# Generating random Tweets

This notebook uses Markov Chains models in order to generate random texts (with a maximum length equal to a Tweet).

Although it can generate reasonably accurate results, it's a completely synthetic dataset! Because of this, instead of using the generated data as training data for our NER model, we simply use it to study which text operation can improve its accuracy.

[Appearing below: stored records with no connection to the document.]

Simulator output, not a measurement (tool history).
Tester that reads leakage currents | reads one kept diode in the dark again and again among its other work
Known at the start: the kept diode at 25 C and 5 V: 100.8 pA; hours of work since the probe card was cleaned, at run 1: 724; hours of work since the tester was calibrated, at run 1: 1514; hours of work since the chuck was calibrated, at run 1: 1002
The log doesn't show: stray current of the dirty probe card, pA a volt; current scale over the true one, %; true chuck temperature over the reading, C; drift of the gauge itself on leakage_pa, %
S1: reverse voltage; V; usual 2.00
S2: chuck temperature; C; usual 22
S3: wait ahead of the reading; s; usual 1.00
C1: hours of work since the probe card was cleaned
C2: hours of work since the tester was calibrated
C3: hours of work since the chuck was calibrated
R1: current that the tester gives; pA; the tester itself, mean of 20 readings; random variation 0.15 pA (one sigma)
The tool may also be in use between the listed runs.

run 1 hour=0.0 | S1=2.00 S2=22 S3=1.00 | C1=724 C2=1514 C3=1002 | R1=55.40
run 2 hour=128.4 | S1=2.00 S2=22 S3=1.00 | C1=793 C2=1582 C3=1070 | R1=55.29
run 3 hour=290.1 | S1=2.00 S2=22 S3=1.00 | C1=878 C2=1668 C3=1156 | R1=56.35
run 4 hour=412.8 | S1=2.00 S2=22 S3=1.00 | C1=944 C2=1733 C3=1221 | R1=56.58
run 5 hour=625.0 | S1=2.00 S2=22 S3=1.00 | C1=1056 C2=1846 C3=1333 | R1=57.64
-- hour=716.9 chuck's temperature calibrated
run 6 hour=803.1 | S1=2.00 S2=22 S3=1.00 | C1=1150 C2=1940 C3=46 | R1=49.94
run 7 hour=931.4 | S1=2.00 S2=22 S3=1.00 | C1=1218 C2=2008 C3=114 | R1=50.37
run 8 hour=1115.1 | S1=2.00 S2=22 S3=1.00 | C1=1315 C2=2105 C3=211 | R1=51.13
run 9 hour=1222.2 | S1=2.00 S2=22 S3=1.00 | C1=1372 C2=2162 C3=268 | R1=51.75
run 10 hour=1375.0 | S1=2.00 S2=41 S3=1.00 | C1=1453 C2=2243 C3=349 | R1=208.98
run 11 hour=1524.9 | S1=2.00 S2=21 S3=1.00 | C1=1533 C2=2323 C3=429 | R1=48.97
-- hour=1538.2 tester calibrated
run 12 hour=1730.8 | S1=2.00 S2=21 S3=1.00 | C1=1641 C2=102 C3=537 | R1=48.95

## 1. Generating Markov Chains model

Here we simply provide a series of raw text files in order to create our model - which we then save as a JSON file.

In [1]:
import markovify
import glob

max_tweet_size = 140
raw_text_files_path = 'data/raw/markov_text_files/*.txt'
parsed_model_file_path = 'data/parsed/markov_text_files/markov_weighted_chain.json'
raw_text_file_paths = glob.glob(raw_text_files_path)
raw_text_markov_models = []

# Read raw text files and generate Markov chain models
for file_path in raw_text_file_paths:
    with open(file_path) as file:
        text = file.read()
        markov_model = markovify.Text(text)
        raw_text_markov_models.append(markov_model)
    
# Combine all generated models into a single one
markov_model = markovify.combine(raw_text_markov_models)

In [2]:
# Generate 10 random sentences from the generated Markov chain model
for i in range(2):
    print(markov_model.make_short_sentence(max_tweet_size))

A third, in the groin.
Princess Mary pass into the House of Lords was composed of sodium and potassium.


In [3]:
# Save model as JSON
model_json = markov_model.chain.to_json()
with open(parsed_model_file_path, 'w') as json_file:
    json_file.write(model_json)

## 2. Improving the model

Even though we want to generate completely random Tweet-like texts, our aim is to improve the accuracy of our NER model for Country/Nationality/Religion/Currency recognition. Having said that, we will go through our model and increase the weight of words that we know represent one of these things.

By increasing their weight, we will simply make it mode likely that these words will popup in the generated text.

In [4]:
import pandas as pd

# Load the necessary datasets
country_nationality_df = pd.read_csv('data/parsed/parsed_country_nationality.csv', encoding='utf-8', compression='gzip', index_col=False)
currency_country_df = pd.read_csv('data/parsed/parsed_currency_country.csv', encoding='utf-8', compression='gzip', index_col=False)